Labash has written some in-depth coverage pieces exposing[citation needed] such well-known individuals as presidential candidate Al Gore, who was the Vice President of the United States at the time of the article. The reporter wrote a colorful, personal detailed story about the residences that Gore owned as a landlord in Tennessee. The article covered in-depth anecdotes and perspectives of some of the tenants who complained of inadequate repair and deteriorating conditions of the homes they were renting from Gore[citation needed] In another piece, Labash uncovered a sweetheart loan that George Stephanopoulos obtained[citation needed].

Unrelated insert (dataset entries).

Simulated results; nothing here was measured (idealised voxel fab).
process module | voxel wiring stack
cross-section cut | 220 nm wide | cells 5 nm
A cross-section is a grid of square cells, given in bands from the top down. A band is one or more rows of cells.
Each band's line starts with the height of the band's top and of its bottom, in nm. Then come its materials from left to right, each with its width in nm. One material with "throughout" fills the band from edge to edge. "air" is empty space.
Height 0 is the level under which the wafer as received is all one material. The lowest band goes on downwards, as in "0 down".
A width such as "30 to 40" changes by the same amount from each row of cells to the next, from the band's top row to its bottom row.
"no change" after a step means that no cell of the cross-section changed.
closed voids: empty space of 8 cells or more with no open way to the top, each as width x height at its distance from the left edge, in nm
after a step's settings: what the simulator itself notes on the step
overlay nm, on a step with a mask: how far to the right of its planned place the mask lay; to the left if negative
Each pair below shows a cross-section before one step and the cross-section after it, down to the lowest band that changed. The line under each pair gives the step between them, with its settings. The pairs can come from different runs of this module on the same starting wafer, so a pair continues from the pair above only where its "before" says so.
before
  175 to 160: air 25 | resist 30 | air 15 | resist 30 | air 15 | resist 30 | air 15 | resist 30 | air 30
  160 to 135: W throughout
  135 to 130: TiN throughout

"Matt Labash of The Weekly Standard is consistently one of the best magazine writers in the country," David Brooks, editorial columnist for The New York Times wrote in his December 25, 2007 column. Brooks named Labash as one of the winners of the "Sidney Awards" — the columnist's annual naming of the articles he considers the best of the year. The writer's profile of Roger Stone[1] played to Labash's strong points, Brooks wrote, because "amoral blackguards bring out his best".[2]

However, in an interview with Journalismjobs.com in May 2003 Matt Labash admits that it pays to be un-objective. He was responding to the question, "Why have conservative media outlets like The Weekly Standard and Fox News Channel become more popular in the past few years?"[3]

Labash replied, "Because they feed the rage. We bring the pain to the liberal media. I say that mockingly, but it's true somewhat. We come with a strong point of view and people like point of view journalism. While all these hand-wringing Freedom Forum types talk about objectivity, the conservative media likes to rap the liberal media on the knuckles for not being objective. We've created this cottage industry in which it pays to be un-objective. It pays to be subjective as much as possible. It's a great way to have your cake and eat it too. Criticize other people for not being objective. Be as subjective as you want. It's a great little racket. I'm glad we found it actually."[4]

In 2010, a collection of Labash essays from the Standard, Fly Fishing with Darth Vader: and Other Adventures with Evangelical Wrestlers, Political Hitmen, and Jewish Cowboys, was published by Simon and Schuster. The articles ranged from profiles of politicians, ranging from then-Vice Pres. Richard B. Cheney to former Ohio Rep. James Traficant, and American cities such as Detroit, Michigan and New Orleans, Louisiana, to personal opinion-related pieces on such issues as US-Canada relations, physical education, and Facebook.

Life and career[edit]

Before joining the magazine in 1995, Labash worked for the Albuquerque Monthly, Washingtonian magazine, and The American Spectator. In 2002, he was named by the Columbia Journalism Review as one of "Ten Young Writers on the Rise". He graduated from the University of New Mexico.[5] Labash attended high school in San Antonio, Texas at Gateway Christian School. His father was an officer in the Air Force, and Labash lived some of his childhood years in Germany.

"I've never been a real hard-core political writer," Labash said in a 2003 interview for the JournalismJobs.com Web site. "I sort of live on the fringes and find stories that amuse me. My editors let me do that. [...] I like to find little undiscovered pockets or subjects or interesting people and just ride them into the ground. Things I know other people aren't going to get at."[5]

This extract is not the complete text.